As a studio art major at a women’s liberal arts college, I saw my fair share of Cindy Sherman wannabes. Indeed, I’m a big fan of the role-playing dress up doll that Sherman so deftly becomes in front of the camera. But picking up the project she has begun and taking it somewhere new is what young artists seem to be struggling with.
New York-based (and, admittedly, a former college classmate of mine) filmmaker, photographer and fashionista K8 Hardy has taken the Sherman aesthetic to a new level — and even The New York Times has noticed.
Hardy, a 31-year-old founder of the queer feminist art collective LTTR, occasional fashion stylist and creator of the cult zine FashionFashion opened her first one-woman show, To All the G#%$! I’ve Loved Before, of photographs this month at Reena Spaulings Fine Art, a gallery in a former Chinatown brothel in Manhattan.
ArtSlant describes her work as:
Playing on the codes of both queer and hetero-normative cultures, Hardy tests and wastes them all as she feeds her pose machine with other looks and meanings. Sometimes using her sister Halie as a stand-in self, Hardy displaces subjectivity across a sequence of gay cruising clichés and camp possibilities, refusing to settle into any final or agreed upon condition.
The “fashion” based shots live in the awkward space between ugly and beautiful, an apt reflection of an industry that is equally ambiguous and schizophrenic. Whereas an artist such as Sherman portrayed popular culture and art with either beauty and grace or gross horror it was the parody that was paramount. Here Hardy shows images of herself in outfits that she would very well wear out in public. Whatever lines were blurred before are now erased entirely, which makes the NYT‘s “dress up for keeps” title particularly appropriate.
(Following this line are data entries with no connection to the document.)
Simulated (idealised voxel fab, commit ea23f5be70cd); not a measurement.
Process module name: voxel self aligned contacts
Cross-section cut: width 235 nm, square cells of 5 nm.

It is also the basis of Hardy’s work/identity overlap. A woman who has worn many different labels including, but not limited to, lesbian, feminist, punk, artist, academic, activist, queer, she inhabits what she calls “rampant multiplicities of identity.”
By 13, she was already rejiggering her look on a regular basis. “In my junior high we weren’t allowed to wear cutoff jeans and I didn’t understand the politics of that,” she said. Her reaction was to dress one week as a rodeo queen, in high-waist Rocky Mountain jeans and cowboy boots, and as a hippie the next week, in tie-dyed shirts, long skirts and fake Birkenstocks.
Fashion and the photography that captured it became not so much an idenity or critique in and of itself but merely one medium of showcase. Nevertheless, introspection and social commentary spring forth organically from Hardy’s work. “I prefer to make the art first and analyze it later,” she said.
Growing up in conservative Fort Worth, raised by a single mother in a household that included her sister and a twin brother, Ms. Hardy “became aware really early of the desire to try and pull a reaction out of people and make a statement,” she told The Times.
“I didn’t grow up wearing designer clothes or luxury anything,” Ms. Hardy noted last week at her gallery. “You wouldn’t really say I have any kind of background in fashion.”
But she was raised in Texas, where, as she put it, “the rigors of personal appearance” and self-presentation are considerable. And while it’s a cliché as blatant as big hair, it is also true, Ms. Hardy said, that the emphasis Texans place on creating and projecting a persona through clothes provided her with solid training in analysis of “the social play and political function of dress.”
Ironically, it is her innate sense of fashion and showmanship and not any forced desire to political commentary that makes her work so interesting and full of cultural critique.
Are you familiar with K8 Hardy’s work?